One morning in October, 1966, McAllister arrived at the studio on Coburn Hill near Sacrifice Cliff, to discover that Froggy Doo was missing. “I went to get him for the TV show for that day, and he was gone. We hunted all over for him. I thought maybe I’d left him at home in my art studio or somewhere.” The frog was nowhere to be found. The show limped along for several episodes without its star, placating Froggy’s fans with half-baked excuses about him having an accident or otherwise being indisposed. Soon enough, Herb’s most unthinkable suspicions were confirmed with the delivery of a ransom note: Froggy Doo had been kidnapped.

“A couple days later we get the letter in the mail saying they want 150 bucks and a roll of quarters, and I’d have him back,” said McAllister. Word quickly spread about the stolen frog. Many of the younger viewers believed Froggy was real, and it seemed to anyone under the age of 12 that they’d had their best friend taken away.

The thieves had also made off with several thousand dollars’ worth of electronic equipment from the studio, but it was Froggy Doo’s abduction that grabbed the headlines. Jane McAllister (no relation) grew up in a Billings family that had the misfortune of being the only McAllisters listed in the phone book. She remembers the panic that gripped the grade school set as kids desperately tried to reach Happy Herb. “When Froggy Doo was ‘frog-napped’ we had loads of hysterical kids calling our house. Sometimes my brother would imitate Froggy Doo’s voice and tell the kids he was okay, he was just taking a vacation.”

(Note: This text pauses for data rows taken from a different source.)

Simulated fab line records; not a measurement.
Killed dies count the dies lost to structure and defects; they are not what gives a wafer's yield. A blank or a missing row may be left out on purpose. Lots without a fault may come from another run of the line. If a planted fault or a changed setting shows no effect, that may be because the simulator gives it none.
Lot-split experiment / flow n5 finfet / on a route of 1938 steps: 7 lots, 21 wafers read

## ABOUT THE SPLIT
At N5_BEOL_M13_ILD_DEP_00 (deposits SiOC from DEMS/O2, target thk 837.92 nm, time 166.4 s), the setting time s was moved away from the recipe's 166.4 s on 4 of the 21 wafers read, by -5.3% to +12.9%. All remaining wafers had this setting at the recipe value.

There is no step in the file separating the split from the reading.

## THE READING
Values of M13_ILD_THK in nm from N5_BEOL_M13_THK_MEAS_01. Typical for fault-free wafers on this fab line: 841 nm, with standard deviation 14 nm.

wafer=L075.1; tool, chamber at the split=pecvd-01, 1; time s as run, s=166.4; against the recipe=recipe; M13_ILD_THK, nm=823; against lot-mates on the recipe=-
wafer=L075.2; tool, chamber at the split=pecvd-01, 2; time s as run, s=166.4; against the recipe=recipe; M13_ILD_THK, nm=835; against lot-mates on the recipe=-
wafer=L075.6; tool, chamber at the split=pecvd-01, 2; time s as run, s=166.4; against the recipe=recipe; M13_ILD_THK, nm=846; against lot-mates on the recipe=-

Herb and the TV station refused to pay the ransom, even after a young man claiming to be one of the kidnappers followed up the ransom note with a phone call demanding the cash. The curious request for a roll of quarters led authorities to believe they were dealing with a couple of young pinball fiends. Because the ransom note had been sent through the mail—a federal offense—the FBI became involved. They conducted interviews, chased down leads, and working alongside the Sheriff’s Department to follow up every clue. The story gained traction, even getting a mention on the “Huntley Brinkley Report,” a nationally televised news program. Despite all the attention and the thorough efforts of law enforcement agencies, no suspects were ever found.

But Froggy Doo was.

According to McAllister, a youngster riding his horse in the countryside near Billings came upon the marionette, which had been torn to pieces and scattered along a fence. The head was found nearby, dangling from a fencepost. Froggy Doo was gathered up and returned to McAllister, who was relieved when a pair of deputies carried his mutilated friend into the studio. “They had him on a little stretcher,” he said, chuckling at the memory. “He was covered up with a blanket.”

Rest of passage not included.